If you're a parent you know there is nothing better than seeing your child enjoying life. Seeing the sheer excitement on their faces just seems to take away all the naughty things they do. If only it could take away the gray hairs too.
Nikon D300s Nikkor 24-70 F/2.8 VSII @ 55mm
Shutter Speed 1/2000sec
This picture was taken around 1pm. The heat of the day being eased by the cool, pool waters. As a photographer I just wished there was a better way to ease the sun's powerful rays. Taking photos at that time of day is awful. What isn't shadowed is blown from the super bright sun.
But happiness can't wait for the sun to settle and I'm not going to miss an opportunity to capture a moment that really matters.
Melissa, one of our fantastic followers asked us for a recommendation to an entry level DSLR camera. Melissa being the proud mommy of a 8month old and a 17year old is finding her standard point and shoot just isn't giving her what she needs.
Here's my personal response to Melissa's request for help.
Nikon, Cannon and Sony have great entry level DSLR cameras. Any DSLR will give you the option to continue to grow in photography. Allowing you to change lenses, shoot (and edit) in RAW format, turn the camera on manual and make decisions for yourself, allowing you to decide what type of "mood" your photo should have instead of the camera deciding how to take the best photo.
DSLR cameras also shoot better in low light conditions, have better shutter speeds, memory storage and pixalization. All that said, in the entry level DSLR family I don't think there is too much difference between the larger, name brands that are on the mass market today. Every company has it's strength and weakness. It becomes more about personal preference than anything.
When I moved from a point and shoot to a DSLR, I went with the Nikon D40 (no longer in production). I chose the Nikon over Sony and Cannon for a few reasons. At the time I got a great deal on the D40. We all know finances matter. Another factor in my decision is the way the camera felt in my hands. I had experience with Nikon film cameras and was more adjusted to the grip. Additionally, the menu driven functions just made more sense to me on the Nikon. It seemed like I just knew where everything was.

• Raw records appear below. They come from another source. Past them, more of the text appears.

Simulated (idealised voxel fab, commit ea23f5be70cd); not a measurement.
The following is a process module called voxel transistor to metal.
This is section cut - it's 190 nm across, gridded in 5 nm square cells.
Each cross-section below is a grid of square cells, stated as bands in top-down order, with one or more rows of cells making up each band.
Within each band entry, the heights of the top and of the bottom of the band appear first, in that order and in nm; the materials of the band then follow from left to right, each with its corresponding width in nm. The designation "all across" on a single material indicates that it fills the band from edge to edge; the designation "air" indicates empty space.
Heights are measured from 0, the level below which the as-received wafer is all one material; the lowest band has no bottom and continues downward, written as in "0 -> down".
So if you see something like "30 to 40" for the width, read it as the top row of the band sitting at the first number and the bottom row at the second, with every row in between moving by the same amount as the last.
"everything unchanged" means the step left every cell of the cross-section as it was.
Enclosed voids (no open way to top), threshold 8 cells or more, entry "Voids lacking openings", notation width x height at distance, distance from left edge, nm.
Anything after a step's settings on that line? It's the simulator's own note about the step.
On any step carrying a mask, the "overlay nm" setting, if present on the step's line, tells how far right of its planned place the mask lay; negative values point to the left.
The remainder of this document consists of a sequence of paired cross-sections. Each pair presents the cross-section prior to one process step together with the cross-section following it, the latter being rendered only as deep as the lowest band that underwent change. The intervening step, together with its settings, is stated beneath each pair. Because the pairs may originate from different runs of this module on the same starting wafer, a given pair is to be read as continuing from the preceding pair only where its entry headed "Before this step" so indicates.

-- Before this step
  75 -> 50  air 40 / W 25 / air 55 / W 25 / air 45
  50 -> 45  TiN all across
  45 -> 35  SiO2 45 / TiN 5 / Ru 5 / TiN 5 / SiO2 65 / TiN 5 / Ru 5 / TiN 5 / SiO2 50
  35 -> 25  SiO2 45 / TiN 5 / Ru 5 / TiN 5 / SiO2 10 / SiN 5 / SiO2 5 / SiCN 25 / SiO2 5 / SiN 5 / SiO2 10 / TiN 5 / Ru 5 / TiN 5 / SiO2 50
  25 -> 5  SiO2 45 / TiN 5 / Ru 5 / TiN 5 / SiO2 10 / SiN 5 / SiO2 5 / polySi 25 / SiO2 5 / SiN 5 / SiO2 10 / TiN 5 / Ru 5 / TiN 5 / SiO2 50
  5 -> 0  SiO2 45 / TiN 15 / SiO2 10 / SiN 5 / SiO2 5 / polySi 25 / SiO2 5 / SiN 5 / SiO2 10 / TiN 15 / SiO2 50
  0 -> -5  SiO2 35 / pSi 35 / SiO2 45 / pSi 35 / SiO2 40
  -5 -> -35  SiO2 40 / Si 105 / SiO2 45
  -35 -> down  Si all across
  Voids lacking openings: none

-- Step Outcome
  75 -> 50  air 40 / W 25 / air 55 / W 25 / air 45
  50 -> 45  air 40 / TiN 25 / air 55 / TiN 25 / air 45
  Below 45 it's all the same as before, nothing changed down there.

My advice, go out and play. Hit up the local Best Buy, Costco, Wolf Camera or anywhere else that has display models and try them out. Get them in your hands and see what feels the best to you.
If I were just venturing into the market right now I would most likely get the Nikon D90 or the Nikon D3000. There are lots (LOTS) of great resources on the web for comparisons that are far more intelligent than mine. Do a little research and by all means, if you find yourself struggling between a few, drop us a line. Maybe one of us has used that camera before, or maybe we've heard or read reviews that might sway your decision. We're happy to help.
My comrades might add their own two cents. Listen to them, they're wicked smart.